Homilies,  Sunday

22nd Sunday in Ordinary Time – 31 August 2025

In the annals of Christian legend there is a famous story about one of the early Roman martyrs, St Lawrence.   Lawrence lived in a time of persecution, and as a deacon was responsible for his community’s administration.  The prefect of Rome had already taken the Bishop of Rome into custody and was about to do the same to Lawrence. However, realizing that Lawrence had the keys to the community store, and thinking that this might contain much gold and silver, he first demanded that Lawrence show him the location of the store. Being a wily administrator and not losing his cool, Lawrence said, “Give me three days and I will make an inventory of all the treasure we have. Simply come back here to the church then and I will present it all to you. So the prefect agreed.  In the meantime, Lawrence set about going around the streets of Rome, gathering all the lame and the poor, orphans and beggars, and assembled them in the church. Time came for the Prefect to return and when he entered the church he saw, as the story has it, “a sight so horrid that his carnal eyes were offended.”  Furiously, he turned to Lawrence demanding the meaning of this outrage.  Casting his arm over the motley assembly, Lawrence replied, “Behold the riches I promised you. Apart from these, the Church has no other riches.”

Lawrence paid with his life but his insight remains forever for the followers of Jesus. For we are those who believe that God comes to us not simply in personal religious experiences but in the presence of those who are on the margin, those who tend to be excluded. This is a great mystery: God knocks on our door through the one who is need.  It is not just that we are to be kind to those who are needy, but we are to recognize in those who are on the edge the very presence of God.

In Jesus, God has come amongst us not with might and glory, with strength and power, but as one vulnerable and needy in order to help us unlearn our instinctive expectations, and to learn a new way to understand the nature of God.  And if God has come amongst us in Jesus, in the one who is cast out to hang upon a tree, God continues to come amongst us even now in this way.

Tomas Halik, currently a leading theologian in Europe, observes it this way when he writes:

“Let us search for him ‘by his voice’ like Mary Magdalene; let us search for him in strangers on the road like disciples on the road to Emmaus; let us search for him in the wounds of the world like the apostle Thomas; let us search for him wherever h passes through the closed doors of fear; let us search for him where he brings the gift of forgiveness and new beginnings.”[1]

Christ constantly invites us beyond our instinctive discriminations, our prejudices, our boundaries into a new way of being in relationship with one another.

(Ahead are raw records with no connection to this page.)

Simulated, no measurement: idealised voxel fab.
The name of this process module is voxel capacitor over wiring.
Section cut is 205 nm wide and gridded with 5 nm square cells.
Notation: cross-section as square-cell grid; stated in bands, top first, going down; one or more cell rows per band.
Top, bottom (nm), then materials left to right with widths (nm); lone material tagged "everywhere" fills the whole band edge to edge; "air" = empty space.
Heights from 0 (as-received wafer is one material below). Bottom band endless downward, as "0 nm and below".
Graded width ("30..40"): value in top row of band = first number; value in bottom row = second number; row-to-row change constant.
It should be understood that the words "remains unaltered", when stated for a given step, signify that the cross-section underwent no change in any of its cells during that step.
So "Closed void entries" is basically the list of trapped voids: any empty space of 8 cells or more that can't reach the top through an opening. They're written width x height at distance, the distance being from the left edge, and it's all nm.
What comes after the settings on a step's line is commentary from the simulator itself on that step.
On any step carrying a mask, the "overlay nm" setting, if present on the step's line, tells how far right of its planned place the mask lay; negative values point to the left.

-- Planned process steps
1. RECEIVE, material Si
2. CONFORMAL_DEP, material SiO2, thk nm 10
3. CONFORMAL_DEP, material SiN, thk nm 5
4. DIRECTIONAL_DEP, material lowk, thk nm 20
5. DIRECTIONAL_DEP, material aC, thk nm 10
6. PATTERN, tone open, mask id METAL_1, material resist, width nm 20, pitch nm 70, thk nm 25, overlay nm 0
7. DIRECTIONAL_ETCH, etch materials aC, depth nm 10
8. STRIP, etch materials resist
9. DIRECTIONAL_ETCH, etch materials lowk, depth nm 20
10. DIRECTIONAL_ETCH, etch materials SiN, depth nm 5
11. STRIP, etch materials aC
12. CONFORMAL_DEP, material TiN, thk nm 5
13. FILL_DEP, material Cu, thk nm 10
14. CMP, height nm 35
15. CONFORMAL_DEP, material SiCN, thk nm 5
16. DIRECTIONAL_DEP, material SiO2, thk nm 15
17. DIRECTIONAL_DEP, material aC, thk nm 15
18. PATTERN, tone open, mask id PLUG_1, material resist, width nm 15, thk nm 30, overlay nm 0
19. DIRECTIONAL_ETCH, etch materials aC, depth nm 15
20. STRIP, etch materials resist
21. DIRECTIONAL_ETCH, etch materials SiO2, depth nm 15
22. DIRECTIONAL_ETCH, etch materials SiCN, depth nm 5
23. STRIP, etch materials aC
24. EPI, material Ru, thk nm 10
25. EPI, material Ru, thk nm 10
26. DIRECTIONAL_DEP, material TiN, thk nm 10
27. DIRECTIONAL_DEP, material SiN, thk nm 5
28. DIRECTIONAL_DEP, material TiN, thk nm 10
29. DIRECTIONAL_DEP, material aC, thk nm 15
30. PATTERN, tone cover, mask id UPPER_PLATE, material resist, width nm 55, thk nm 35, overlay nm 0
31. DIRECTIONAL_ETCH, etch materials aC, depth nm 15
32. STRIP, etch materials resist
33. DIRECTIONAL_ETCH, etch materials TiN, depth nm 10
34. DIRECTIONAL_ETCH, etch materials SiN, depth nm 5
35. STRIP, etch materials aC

I often think that we when we get to heaven, several figures will approach us: a resplendent royal figure, a figure that speaks of eternal wisdom, and a street beggar.  To whom shall we run?  

Our instinct will be formed by where we have searched for God now. Heaven will be theirs who have learnt the face in whom our God truly lives.


[1] Tomas Halik, “The Afternoon of Christianity: The courage to change,” translated by Gerald Turner, (Notre Dame, IND: University of Notre Dame Press, 2024), 210.